The most extraordinary aspect of Germany’s financial management is that it has been achieved despite the Bundesliga's television income being a modest 600million Euros compared with the Premier League's lucrative return of over £2billion. Seifert rationalizes this discrepancy: “When pay-TV was introduced in 1991, the average household already received 34 channels for free. Therefore we had the most competitive free TV market in the world, so this influenced the growth of pay-TV very much. We were forced to show all of the 612 games of the Bundesliga and Bundesliga 2 live on pay-TV. So we have to carry the production costs of this.”

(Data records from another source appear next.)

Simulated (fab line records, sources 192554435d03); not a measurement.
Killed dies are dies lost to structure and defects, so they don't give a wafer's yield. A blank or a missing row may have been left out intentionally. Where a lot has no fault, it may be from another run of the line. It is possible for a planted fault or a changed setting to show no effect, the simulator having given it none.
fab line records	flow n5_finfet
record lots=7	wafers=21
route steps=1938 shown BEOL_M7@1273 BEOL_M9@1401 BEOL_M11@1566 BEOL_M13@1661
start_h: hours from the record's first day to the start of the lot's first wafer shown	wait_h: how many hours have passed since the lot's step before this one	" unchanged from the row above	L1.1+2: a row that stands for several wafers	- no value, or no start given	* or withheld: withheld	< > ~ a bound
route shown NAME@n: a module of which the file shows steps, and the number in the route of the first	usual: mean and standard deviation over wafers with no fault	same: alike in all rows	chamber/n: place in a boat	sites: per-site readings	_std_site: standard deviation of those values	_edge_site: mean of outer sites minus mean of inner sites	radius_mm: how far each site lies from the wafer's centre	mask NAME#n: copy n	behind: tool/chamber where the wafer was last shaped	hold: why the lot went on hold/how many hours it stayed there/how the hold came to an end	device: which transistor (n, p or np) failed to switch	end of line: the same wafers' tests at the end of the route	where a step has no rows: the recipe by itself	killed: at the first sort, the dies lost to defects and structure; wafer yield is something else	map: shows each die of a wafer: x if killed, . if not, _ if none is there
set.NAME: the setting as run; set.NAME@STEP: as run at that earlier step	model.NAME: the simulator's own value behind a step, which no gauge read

Seifert, however, refuses to use the small return from television rights as justification for German teams’ recent failings in European competition: "Bayern Munich is ranked in the first four clubs of Europe, and bear in mind even Chelsea, which spent a hell of a lot of money in the last years, didn't win it. Sometimes you could have the feeling that the ability to win the Champions League goes in line with your willingness to burn a hell of a lot of money. For that reason I think Uefa is on very good track with their financial fair play idea.”

I tend to agree with him on this point because money has never been the defining factor in Champions’ League success, as of course Porto and Monaco proved by reaching the final in 2004. The trend is more often than not a cyclical process, evidenced by German football’s dominance at the end of the last century when two Bundesliga clubs won the Champions’ League and a further two reached the final between 1997 and 2002, but European tournaments are also not always justification for the strength of a country’s domestic competition. As we all know, Bayern Munich are traditionally, and currently, the best club representative from the Bundesliga, but the title has been shared between four different sides in the past five seasons, a refreshing divergence from Manchester United’s Premiership dominance, spanning the past three decades. Surely this level of competition offers spectators the most exciting and unpredictable league in Europe, particularly when compared to La Liga, where just two teams compete for dominance year after year.

Each observer will have a different set of criteria for what constitutes the best league, but the Bundesliga, since its post-2006 World Cup transformation, appears to triumph in every department. The issues which persistently trouble English fans are managed with typical German efficiency, including the aforementioned ticket prices, transport, club finances, home-grown talent, national side and league competition. The entertainment factor is, and always will be, up for debate, but the Bundesliga is beginning to cast the Premiership in to the shadows.